Basically, you want to improve the security of Linux, by reducing the attack surface and adding authentication wherever possible? There's a bunch of practices involved - using a custom hardened kernel focused on security, as well as enabling strong firewall config and disk encryption. I've never tried hardening before, so I don't know if I'm missing anything.

Honestly, you could use OpenBSD here, as it comes hardened out of the box, and it seems be the preferred choice for a security-first computing. But if platform is a constraint, then you may try your luck with linux-hardened.

[–] [email protected] 7 points 8 months ago (1 children)

I wouldn't recommend OpenBSD as it is fairly obscure compared to Linux. I've yet to see a real world example of how it is somehow better

[–] [email protected] 3 points 8 months ago

They developed new system calls (pledge and unveil) which restrict they system calls and file access of programs (here's a good writeup by Andreas Kling after he added support in SerenityOS: https://awesomekling.github.io/pledge-and-unveil-in-SerenityOS/). As an example, the Firefox port for OpenBSD uses them to heavily restrict what random websites can do or get from your system.

Just one example since you've somehow yet to see any.

[–] [email protected] 4 points 8 months ago* (last edited 8 months ago) (3 children)

https://isopenbsdsecu.re/
I don't think much changed since then, but would love to be proven wrong.

[–] [email protected] 1 points 7 months ago
[–] [email protected] 1 points 8 months ago* (last edited 8 months ago) (1 children)

+1, but OpenBSD can enforce security (Linux have landlock, *san, ACL, MAC but cannot enforce them, while OpenBSD doesn't but can enforce pledge and unveil and even for some ports like chromium and firefox)

https://madaidans-insecurities.github.io/

But see Chimera Linux.

[–] [email protected] 1 points 8 months ago (1 children)

I heard of Chimera multiple times now, but everytime I look into it it doesn't seem to be more interesting and useful than say Alpine.
Do you have any write-ups about the security advantages of Chimera Linux?

[–] [email protected] 1 points 8 months ago

I mean Chimera is using FreeBSD userland, and they expressed why GNU coreutils used by most distro have "problem". Since we are talking about BSD. (OpenBSD's userland is less in feature and it is cleaner)

(so that's bring an advantage in security lol)

While coreutils may seem lightweight enough to not cause any issues already, there are some specific reasons the system uses a BSD-derived userland. The primary one is probably that the code of the BSD versions is overall much cleaner and easier to read. There are no cursed components such as gnulib, the codebase is leaner, and more aligned with the project’s goals.

[–] [email protected] 1 points 8 months ago* (last edited 8 months ago)

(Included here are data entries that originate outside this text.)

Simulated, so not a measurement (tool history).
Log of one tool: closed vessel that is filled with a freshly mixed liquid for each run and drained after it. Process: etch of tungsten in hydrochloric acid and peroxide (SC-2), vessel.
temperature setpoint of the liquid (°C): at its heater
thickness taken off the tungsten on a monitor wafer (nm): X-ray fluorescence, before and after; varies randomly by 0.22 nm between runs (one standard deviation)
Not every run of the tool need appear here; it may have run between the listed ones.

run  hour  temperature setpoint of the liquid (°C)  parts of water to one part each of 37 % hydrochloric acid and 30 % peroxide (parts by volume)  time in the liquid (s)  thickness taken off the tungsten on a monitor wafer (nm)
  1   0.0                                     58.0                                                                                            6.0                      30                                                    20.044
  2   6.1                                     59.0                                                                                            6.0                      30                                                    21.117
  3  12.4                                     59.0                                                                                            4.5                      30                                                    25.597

Did you read it? The author is clearly biased against OpenBSD.

As an example, he dedicates quite a lot to talk about "ROP gadgets removal" (which is an ineffective mitigation employed by OpenBSD), however he also states:

Anyway, removing ROP gadgets the way OpenBSD is doing it doesn’t add a large amount of complexity, doesn’t harm performances nor debuggability, so why not, but it doesn’t make exploitation significantly harder, at all.

When you consider the fact that some mitigations which were considered overkill were proven significant with time (for example, OpenBSD was completely unaffected by Spectre v1 and similar exploits since they disabled hyperthreading), statements like these make it clear to me that the author is biased.

Edit: This is not to say the website is deceptive, it's just that it doesn't provide a good analysis or comparison of the security of different systems IMO.